Quick! How do you get what you want – through change or transformation? Wait, aren’t they the same thing?
I used to see change and transformation as synonyms. Not anymore.
Richard Rohr gave me new definitions. He describes change as new beginnings whereas transformation starts earlier, with the destruction of the old.
Change: New Beginnings
Launching a business as an entrepreneur changed me. Instead of a regular paycheque from my employer, I became both employer and employee of “Laura Barker Coaching.” It felt exciting and terrifying at the same time.
My decision to start my own business as a career coach was a new beginning.
Transformation: Destruction of the Old
Transformation requires more of you. It occurs at a deeper level as you get rid of what no longer serves you. While it doesn’t need to be painful to be effective, it often is. Pain forces you to pay attention, so it serves a purpose.
In my case, quitting my disastrous project management job was transformative. By destroying the old, I could welcome the new. In fact, I see now that I had to experience the pain of this job to land where I am today. Otherwise, I’d have stuck to my creature comforts and remained dissatisfied.
You experience transformation at significant points in your life: the loss of a job, a new baby, the death of a parent. Whether you seek it, or not, it’s necessary for your holistic (mind, body, heart, spirit) growth.
Scale
I view the difference between change and transformation as one of scale.
On the one hand, you have change. Change is typically self-driven. You may say, “I want to change ‘x.’ These are my options.” Then you make a decision.
On the other hand, transformation is done “for” you (not “to” you), by external circumstances usually, in order to force a deeper reckoning.

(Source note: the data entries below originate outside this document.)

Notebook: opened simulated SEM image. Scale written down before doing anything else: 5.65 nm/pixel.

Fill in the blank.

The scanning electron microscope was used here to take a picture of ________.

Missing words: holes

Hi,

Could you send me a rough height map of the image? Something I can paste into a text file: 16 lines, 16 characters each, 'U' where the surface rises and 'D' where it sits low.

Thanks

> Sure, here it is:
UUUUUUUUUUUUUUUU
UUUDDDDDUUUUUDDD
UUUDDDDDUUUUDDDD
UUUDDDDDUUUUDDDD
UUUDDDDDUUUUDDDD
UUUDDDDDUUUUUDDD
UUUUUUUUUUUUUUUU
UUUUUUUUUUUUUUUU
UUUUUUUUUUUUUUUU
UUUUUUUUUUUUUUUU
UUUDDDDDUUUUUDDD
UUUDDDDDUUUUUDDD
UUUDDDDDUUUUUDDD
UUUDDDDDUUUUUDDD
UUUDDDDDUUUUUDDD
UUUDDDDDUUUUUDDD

Both are necessary for a life fully loved.
Getting What You Want
Getting what you want means achieving a desired outcome:
- I want fulfilment in my work;
- I want to get out of the weeds and gain more clarity:
- I want more balance in my life.
To get to the outcome, something must happen. In other words,
How do you get from “here” to “there?”
When you can identify movement between these two points, you have, by definition, grown as a person. Growth occurs by changing or through transformation.
Process
Growth is a process. Processes act as blueprints – something you can follow to get what you want.
The mistake I’ve made is seeing processes as purely linear. Processes appeal to the logical left-brained rational mind. But ask anyone who has experienced grief whether it obediently follows Kubler-Ross’s five (5) stages in sequential order, and you’ll learn it doesn’t. You move between stages at different rates and loop back to one stage or another. They’re not always linear.
The left brain needs the support of the right brain to take in the whole, not just segments (“stages”), to find patterns and themes. The right brain’s process isn’t linear but circular. Equally valid; just different.
Growth
Change and transformation thus create growth through a process that moves you from here to there. You do it because you want to get “there,” which is your desired outcome.
What change or transformation do you need to make in your life?